Identification effort crosses entire war zone

<snip>

The U.S. military is increasingly combating the Iraqi insurgency with a non-lethal yet effective weapon: identification. U.S. troops are creating a database with hundreds of thousands of records of Iraqi adult males, which they can use to conduct quick background checks and identify potential troublemakers.

"The biggest problem we have in Iraq is separating insurgents from the population," said Owen West, who served two Iraq tours as a Marine major and has advocated the use of biometric data to identify Iraqis. "Once you can identify someone, you can begin to crack the insurgent network as the police would crack a gang."

Fingerprints and iris scans — known as biometric data — form the foundation for reliable identification records. Iraqis are added to the database when they are determined to be insurgents, found near attack sites or detained. Other Iraqis have been scanned at their homes, their workplaces, or at checkpoints.

Iraq has no other reliable government-issued identification system. Many Iraqis carry fake IDs with last names that suggest a sectarian background other than their own — a method of survival in a country where violence between Sunnis and Shiites has killed thousands since the war began.

***

The effort mirrors tactics used by U.S. police to identify gang members, Musa said.

The military also has taken biometric records to do background checks of Iraqis working at U.S. bases and of most of the 350,000 Iraqi police and soldiers.

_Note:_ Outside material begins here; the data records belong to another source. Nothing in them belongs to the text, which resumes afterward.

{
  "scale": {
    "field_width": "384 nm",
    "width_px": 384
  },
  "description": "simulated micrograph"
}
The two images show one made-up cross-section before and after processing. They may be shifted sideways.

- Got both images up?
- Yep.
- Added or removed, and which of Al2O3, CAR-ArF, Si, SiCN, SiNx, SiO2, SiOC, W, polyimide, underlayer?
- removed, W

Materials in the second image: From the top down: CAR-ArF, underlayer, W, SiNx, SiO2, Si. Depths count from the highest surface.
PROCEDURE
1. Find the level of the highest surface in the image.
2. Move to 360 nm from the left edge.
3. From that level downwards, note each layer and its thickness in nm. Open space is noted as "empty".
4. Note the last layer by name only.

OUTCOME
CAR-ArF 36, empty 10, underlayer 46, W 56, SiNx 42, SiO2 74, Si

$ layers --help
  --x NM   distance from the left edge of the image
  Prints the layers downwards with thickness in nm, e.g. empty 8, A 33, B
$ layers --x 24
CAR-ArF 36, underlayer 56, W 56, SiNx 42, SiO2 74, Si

"It started with base access, but then the military began to awaken to the idea that there are a lot of other things you can do, especially if you encounter individuals who commit crimes," said John Young, Pentagon director of defense research and engineering.

***

Congress allocated $360 million in May to improve connections so troops have "near-real-time capability to positively identify" Iraqis on the street, said Maka, the Pentagon spokesman. The money also will improve collection of fingerprints taken from attack sites.

The effort to identify law-abiding Iraqis has accelerated since March, when Baghdad-area soldiers began building on a Marine effort that started in 2004 in Anbar province, which was a hotbed for the Sunni insurgency.

In Anbar province, Marines have taken biometrics of hundreds of thousands of males between ages 16 and 65, given them ID cards and set up checkpoints around cities such as Fallujah. People without cards faced tougher checkpoint screening, Marine Lt. Col. Jeff Smitherman said. Recently, the Fallujah government has barred any non-resident from entering.

Those with expired or soon-to-expire cards were sent for renewals at a nearby tent where Rigney, the Marine corporal, checked on Salaman and his expiring ID.

Alerted by Rigney's e-mail, Marines at a nearby command post ran a check on Salaman and found nothing beyond the alleged assault from 2005 that resulted in his detention for three months without being charged.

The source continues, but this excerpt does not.